(Credit to David Maletz for the header!)
A common argument I see among gamers, be it in League of Legends most commonly, is the divide between balancing for pro play or the highest tier of play vs. balancing around PUB play or the majority player. Both have merit but I wanted to dive more into this because of how common it is.
The Case for Pro Play
When it comes to quality gameplay and the sheer mechanics of the game, nobody knows it better than the highest echelon of players. The 6k MMR people. The Challengers. The guys playing for teams like Fnatic, Na’vi and TSM. Balancing around these guys does make sense. After all, they understand the game better than anyone else. More importantly, it creates a better environment for pro play and esports. Why wouldn’t you want to have a thrilling show of the best players playing a game designed around them?
Along with this, pro play often has a “trickle down” way of things happening. People mimic what the pros do for better or worse. This means that they’ll pick up strategies, characters and more that don’t make total sense to them but they do it anyways. By balancing around pro play, you tell players that they too can be the mechanical gods they see on Twitch. It’s important for your game to have a highest echelon so that they can see where the true greatness is.
Pros make your game thrive. Why WOULDN’T you balance around them?
The Case for Casual Play
Because pros make up less than one percent of your playerbase.
When it comes to games, the casuals will always outnumber the pros. It’s a fact of life. Not everyone has the reflexes, skills or mechanical know-how to rise above. These people will still play your game, sure, but there is a sense that these are your main consumers. Often, these people don’t have time to “git gud”. They’re hardworking employees, studious students or just parents who only have time for a single game a night before it’s time to put the kids to bed.
Casuals also make up your core monetary base and care more about the visually flashy and interesting than the esports related things. Even at their peaks, League and DOTA pull in around ten-to-forty percent of their playerbase to watch esports. There’s a market for it, yes, but people would often rather play the game itself. Casuals are often the ones who become “whales” as well, despite the cringe-inducing term applied to people who spend a lot. In pure economics, it makes absolute sense to balance for the ninety-nine who play your game once a day rather than the one who dedicates his life to it.
I’ve always been an advocate for the pros. I’m also a strong believer in learning to get better at a game rather than demanding a company tone down whatever is hurting my experience. The game where the developer doesn’t hold your hand and teaches you to move on from what killed you before often ends up with a smarter, stronger, less babied community. So, in essence, balancing around pros is the smart thing to do for your game.
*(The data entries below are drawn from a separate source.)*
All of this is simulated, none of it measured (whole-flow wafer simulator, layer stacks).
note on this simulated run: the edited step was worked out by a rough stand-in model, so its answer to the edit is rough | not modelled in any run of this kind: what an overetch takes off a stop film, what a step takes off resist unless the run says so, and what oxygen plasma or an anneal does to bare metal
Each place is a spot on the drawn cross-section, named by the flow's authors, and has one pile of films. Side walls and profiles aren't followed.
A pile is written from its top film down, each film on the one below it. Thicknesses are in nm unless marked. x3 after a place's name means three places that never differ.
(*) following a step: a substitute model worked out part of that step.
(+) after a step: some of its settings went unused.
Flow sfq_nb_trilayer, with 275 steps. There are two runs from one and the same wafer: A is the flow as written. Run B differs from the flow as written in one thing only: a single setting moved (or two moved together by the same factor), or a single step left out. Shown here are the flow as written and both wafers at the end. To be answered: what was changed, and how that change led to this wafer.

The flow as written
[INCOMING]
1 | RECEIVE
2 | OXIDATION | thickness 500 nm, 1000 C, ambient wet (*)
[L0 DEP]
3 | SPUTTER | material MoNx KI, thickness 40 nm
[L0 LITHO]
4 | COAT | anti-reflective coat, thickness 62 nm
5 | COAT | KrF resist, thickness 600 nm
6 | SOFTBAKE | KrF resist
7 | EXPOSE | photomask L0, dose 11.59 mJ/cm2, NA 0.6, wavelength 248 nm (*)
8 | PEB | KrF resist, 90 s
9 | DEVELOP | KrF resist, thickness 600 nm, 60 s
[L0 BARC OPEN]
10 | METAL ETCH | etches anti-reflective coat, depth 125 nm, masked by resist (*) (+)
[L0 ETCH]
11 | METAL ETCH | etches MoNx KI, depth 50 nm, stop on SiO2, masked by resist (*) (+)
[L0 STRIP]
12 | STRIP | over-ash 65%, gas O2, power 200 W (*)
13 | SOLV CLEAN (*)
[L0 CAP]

Yet if I was looking at it from a business standpoint, I’d argue for the counter. Casuals should enjoy my game even if I have to tweak it for their enjoyment. Does this mean I forsake pros? Hopefully not but it does mean something to me that the pros can excel above and beyond the core playerbase. I don’t want to see my game suffer and die even with a vibrant pro scene. Casuals make you money and in truth, money will foster a better game experience for everyone.
This is a delicate question with no easy answer. Should we aim for fifty-fifty? Should we completely dedicate ourselves to one? Which game and which balancing methodology truly leans toward the “right” path? Maybe it’s something that is entirely dependent on the genre? Could casual play evolve into pro play as a game matures?
Either way, the divide will always exist. The question is just how big the gap is.